Cheltenham 2013 is a feast of luxurious listening

Cheltenham Folk Festival 2013 review

published: Fri 15th Feb 2013

Friday 8th to Sunday 10th February 2013
Cheltenham, Gloucestershire, GL50 1QA, England MAP
early bird £72 for the weekend
last updated: Thu 3rd Jan 2013

A well- deserved standing ovation greets an emotional performance from the Nic Jones Trio to close Cheltenham Folk Festival 2013 in triumphant style. It's the perfect way to cap off an event that's been packed with top drawer treats from beginning to end. Whether your passion is listening, singing, playing, dancing, eating or shopping, there's been plenty to enjoy at Cheltenham Folk 2013.

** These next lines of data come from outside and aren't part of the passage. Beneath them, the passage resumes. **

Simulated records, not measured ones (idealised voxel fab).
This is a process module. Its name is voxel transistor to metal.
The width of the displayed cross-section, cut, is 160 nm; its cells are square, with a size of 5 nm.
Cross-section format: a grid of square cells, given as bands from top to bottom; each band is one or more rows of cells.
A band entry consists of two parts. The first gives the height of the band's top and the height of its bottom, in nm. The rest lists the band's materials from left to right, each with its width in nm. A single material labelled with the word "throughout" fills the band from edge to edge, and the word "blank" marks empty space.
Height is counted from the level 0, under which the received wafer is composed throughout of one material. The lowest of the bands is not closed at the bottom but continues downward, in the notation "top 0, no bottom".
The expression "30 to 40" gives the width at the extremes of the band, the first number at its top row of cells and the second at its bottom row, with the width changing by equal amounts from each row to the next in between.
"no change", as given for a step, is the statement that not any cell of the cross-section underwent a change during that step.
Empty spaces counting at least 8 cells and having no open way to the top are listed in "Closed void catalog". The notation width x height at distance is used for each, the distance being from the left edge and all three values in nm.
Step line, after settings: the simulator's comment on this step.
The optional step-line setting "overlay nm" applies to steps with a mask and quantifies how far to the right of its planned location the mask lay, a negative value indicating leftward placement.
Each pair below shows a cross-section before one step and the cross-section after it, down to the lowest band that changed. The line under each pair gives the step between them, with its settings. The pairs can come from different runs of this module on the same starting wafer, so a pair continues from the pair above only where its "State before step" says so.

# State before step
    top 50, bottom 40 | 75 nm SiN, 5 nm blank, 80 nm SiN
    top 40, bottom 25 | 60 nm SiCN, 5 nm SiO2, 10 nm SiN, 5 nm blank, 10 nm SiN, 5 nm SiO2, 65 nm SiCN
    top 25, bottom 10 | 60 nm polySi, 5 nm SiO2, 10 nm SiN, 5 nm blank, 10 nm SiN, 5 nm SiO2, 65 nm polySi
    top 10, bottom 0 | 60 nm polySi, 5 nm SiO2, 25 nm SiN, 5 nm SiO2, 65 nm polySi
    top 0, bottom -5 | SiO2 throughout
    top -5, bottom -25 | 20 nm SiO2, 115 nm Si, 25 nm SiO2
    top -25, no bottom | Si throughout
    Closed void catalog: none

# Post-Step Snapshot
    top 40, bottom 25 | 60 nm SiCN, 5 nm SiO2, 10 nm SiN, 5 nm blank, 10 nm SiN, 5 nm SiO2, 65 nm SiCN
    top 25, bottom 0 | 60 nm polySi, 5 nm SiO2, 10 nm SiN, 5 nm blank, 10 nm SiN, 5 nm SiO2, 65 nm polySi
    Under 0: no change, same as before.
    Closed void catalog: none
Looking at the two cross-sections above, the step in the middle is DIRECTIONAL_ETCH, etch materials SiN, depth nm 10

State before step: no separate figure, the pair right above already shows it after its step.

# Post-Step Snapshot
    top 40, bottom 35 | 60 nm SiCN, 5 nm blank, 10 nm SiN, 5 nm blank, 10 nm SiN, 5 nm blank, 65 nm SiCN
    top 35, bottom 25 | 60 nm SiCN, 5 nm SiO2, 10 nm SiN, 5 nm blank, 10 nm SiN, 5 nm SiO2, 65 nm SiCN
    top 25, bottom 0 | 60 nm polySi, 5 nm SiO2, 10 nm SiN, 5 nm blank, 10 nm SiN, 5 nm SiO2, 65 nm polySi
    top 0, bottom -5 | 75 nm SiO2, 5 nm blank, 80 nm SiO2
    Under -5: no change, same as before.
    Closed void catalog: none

This festival always has something of an epicurean feel to it: first rate acts attracting discerning music fans, aged from preschool to pensioner, from all corners of the globe. The Kid's Place looks after the little uns, whilst the youthfully energetic frequent the fringe venues, the raucous 'Dancing in the Street' Morris displays and of course, the ceilidh.

This year The Watch are on ceilidh duty. It's a beginner friendly affair and, whilst that might entail a risk of frustrating social dance regulars, the calling here seems to be pitched at about the right level, because a fair few beginners are present. Cheltenham is a festival that goes to great lengths to attract new audiences: festival acts perform for free in various venues around the town, engaging audiences who wouldn't normally walk through the door of the festival, but perhaps might next year, now they know what's on offer.

There's plenty about for those who like to join in, too. Derek and Mary from Banbury are running the sing-around in the Bell Inn and there are workshops catering to all levels, and to a wide range of musical interests. For beginners, Cheltenham regular, Gerhard Cress is back with his brilliant bodhran session, and Sandy Watt's Harping On achieves similarly miraculous results in getting complete beginners to make discernible and decent progress over the course of a single morning. For the more able, there are French tunes for any instrument with Hérétique; there's French Canadian squeezebox tunes with Matt Quinn; Vicki Swan and Jonny Dyer will teach you some Swedish tunes and to top it all off, there's a fiddle workshop with the great Tom McConville.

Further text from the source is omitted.